Lessons from Mother by Dorothy Abrams

Dorothy Pearl Russell was the kind of child a mother wishes on her daughter as retribution. My Victorian grandmother often said she didn't know whether to spank her when she got up in the morning or wait until she deserved it. Deserved is a poor choice of words. There was guilt and karma, jealousy and fear all wrapped up in their relationship. To thrive in that milieu, Dorothy rationalized everything in terms of what would keep her from the worst punishments, or at least make it worth it. If she was late home from school, she figured she might as well be really late. The switching wouldn't be any worse for it. If the rule was one friend a piece to play in the back yard for each of the three Russell kids, Dorothy would take stock. She realized her much older brother was off with his friends. Her sister was inside reading because it was too hot or too cold to be outside.

"Can me and my 10 friends play in the yard now?" she would ask. My grandparents found it hard to say no.

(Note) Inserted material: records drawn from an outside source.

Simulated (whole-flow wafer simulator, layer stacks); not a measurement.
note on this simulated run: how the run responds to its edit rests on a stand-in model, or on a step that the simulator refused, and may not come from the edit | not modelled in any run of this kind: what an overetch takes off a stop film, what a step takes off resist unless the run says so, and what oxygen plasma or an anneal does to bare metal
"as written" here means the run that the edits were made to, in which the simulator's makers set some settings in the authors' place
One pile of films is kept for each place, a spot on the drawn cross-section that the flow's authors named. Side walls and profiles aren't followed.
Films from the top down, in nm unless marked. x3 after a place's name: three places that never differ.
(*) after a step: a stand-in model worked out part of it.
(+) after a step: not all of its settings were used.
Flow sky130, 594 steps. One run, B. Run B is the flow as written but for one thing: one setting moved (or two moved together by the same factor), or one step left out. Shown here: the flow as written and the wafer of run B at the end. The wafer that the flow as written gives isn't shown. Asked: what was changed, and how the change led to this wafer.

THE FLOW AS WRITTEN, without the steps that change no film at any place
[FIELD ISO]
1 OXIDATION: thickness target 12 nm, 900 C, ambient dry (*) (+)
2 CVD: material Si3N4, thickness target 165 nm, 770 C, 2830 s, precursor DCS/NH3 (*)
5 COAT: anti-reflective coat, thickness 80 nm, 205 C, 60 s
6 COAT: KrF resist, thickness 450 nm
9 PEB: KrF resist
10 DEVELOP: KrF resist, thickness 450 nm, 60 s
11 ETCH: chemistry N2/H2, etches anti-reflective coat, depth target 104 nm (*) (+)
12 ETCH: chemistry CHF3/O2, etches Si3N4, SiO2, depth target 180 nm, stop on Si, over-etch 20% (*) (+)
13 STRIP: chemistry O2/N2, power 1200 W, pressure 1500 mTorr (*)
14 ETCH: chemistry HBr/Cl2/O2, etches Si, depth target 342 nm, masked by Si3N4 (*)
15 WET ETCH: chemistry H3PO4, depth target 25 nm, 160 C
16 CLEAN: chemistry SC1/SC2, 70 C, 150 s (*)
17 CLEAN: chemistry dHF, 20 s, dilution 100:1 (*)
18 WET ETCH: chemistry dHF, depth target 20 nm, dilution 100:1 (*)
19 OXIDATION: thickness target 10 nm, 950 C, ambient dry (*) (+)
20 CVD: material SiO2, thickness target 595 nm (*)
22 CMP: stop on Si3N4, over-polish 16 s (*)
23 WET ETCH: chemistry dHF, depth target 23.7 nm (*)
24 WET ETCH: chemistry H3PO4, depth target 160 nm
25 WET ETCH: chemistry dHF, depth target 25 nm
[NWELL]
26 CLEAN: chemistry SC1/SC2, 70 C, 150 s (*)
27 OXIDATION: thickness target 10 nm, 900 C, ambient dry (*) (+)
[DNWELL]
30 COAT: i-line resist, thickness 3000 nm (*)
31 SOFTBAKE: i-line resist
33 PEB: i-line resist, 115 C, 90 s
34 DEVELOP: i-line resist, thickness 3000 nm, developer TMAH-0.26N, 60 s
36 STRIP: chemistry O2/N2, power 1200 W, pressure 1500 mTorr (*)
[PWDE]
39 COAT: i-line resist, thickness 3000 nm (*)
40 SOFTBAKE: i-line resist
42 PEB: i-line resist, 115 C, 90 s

When her 10 friends were not around, she climbed up the old apple tree and hid with a book. She cried and screamed on the rare occasions her sister was spanked. She made a room in the attic so she could have a dreaming space of her own in the summertime. It was too cold up there in the winter. She decorated the neighbor's pansies with fresh tar from the street because the colors contrasted so nicely with the black sticky stuff. She washed her friend's brother's tobacco pipes because they were sticky and smelly. They were a Catholic family, and that brother was a priest. He wasn't supposed to say bad words like that. He spanked her too.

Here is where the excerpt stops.